Israeli singer Noam Vazana finds her roots through Ladino music

It was on a trip to Morocco when Vazana encountered a powerful light bulb moment.

 LADINO MAVEN Noam ‘Nani’ Vazana: I want the language to survive, and I want the music to thrive, not as an ancient historical form but as something vibrant and contemporary. (photo credit: ASAF LEFKOWITZ)
LADINO MAVEN Noam ‘Nani’ Vazana: I want the language to survive, and I want the music to thrive, not as an ancient historical form but as something vibrant and contemporary.
(photo credit: ASAF LEFKOWITZ)

It took Noam “Nani” Vazana a while to find her root bearings but she eventually got there. Not that she had exactly been sitting around twiddling her thumbs.

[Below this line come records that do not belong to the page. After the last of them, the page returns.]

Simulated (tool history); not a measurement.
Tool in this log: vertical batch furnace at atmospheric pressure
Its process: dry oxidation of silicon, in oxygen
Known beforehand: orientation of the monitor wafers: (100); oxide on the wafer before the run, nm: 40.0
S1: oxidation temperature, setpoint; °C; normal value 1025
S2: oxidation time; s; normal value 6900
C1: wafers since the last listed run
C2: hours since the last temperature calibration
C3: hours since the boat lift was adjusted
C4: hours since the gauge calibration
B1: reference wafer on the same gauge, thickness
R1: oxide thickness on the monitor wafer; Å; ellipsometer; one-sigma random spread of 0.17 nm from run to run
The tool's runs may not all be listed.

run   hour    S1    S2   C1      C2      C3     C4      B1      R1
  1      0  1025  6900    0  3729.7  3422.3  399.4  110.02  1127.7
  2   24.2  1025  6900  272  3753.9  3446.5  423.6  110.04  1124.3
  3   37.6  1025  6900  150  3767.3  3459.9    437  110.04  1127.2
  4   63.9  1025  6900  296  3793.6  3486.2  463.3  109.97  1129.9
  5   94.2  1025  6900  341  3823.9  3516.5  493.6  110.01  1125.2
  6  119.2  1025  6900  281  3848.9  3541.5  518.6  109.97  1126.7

The 39-year-old Amsterdam-resident Israeli singer-songwriter has been very active on the music scene for some years now, performing across the globe and putting out four solo albums in the process. The latest, Ladino-based Ke Haber (What’s New), came out a couple of months or so ago.

In many ways Vazana is the epitome of the wandering Jew. She left her native Jerusalem for the Netherlands 13 years ago and has been wending her creative way along all kinds of cultural and musical pathways in the interim. She studied classical piano and trombone, gradually segueing into the worlds of jazz and pop, before finally making her way “back home” with her third release, Andalusian Brew, and now Ke Haber.

Vazana confesses to having the odd ulterior motive for delving into the sumptuous sonic and textural textures of Ladino, her roots language that was spoken and – crucially – sung by her grandmother. “Ladino is also an endangered language and I want to help to keep it alive,” she says. “There is also something fundamentally matriarchal about it.”

It was on a trip to Morocco, around six years ago, when Vazana encountered a powerful light bulb moment.

NOAM VAZANA performs last month at the Tanjazz Festival in Tangier, Morocco. (credit: Courtesy)
NOAM VAZANA performs last month at the Tanjazz Festival in Tangier, Morocco. (credit: Courtesy)

“I was invited to perform at the jazz festival in Tangier. It was very moving to be there,” she recalls, adding that she was determined to make the trip more than just a musical foray. “I thought, it was my first time in Morocco and it was a sort of roots odyssey. I went to Fes, where my grandmother came from, and there, on the street, I heard people singing in Ladino,” she exclaims. “There they were, on the street, in the most authentic way possible, people just singing together, in Ladino!”

Suddenly her personal and artistic route forward became crystal clear. “When I heard them singing, I got an idea of how people really lived back then, during my grandmother’s time in Morocco. That really played on my heart.”

It also brought back memories of the few short years she spent with her antecedent. “My grandmother died when I was 12, and she was ill for the last few years. But I remember, when I was four or five years old, I sat with her in the kitchen and, while we peeled beans, she sang Ladino songs.”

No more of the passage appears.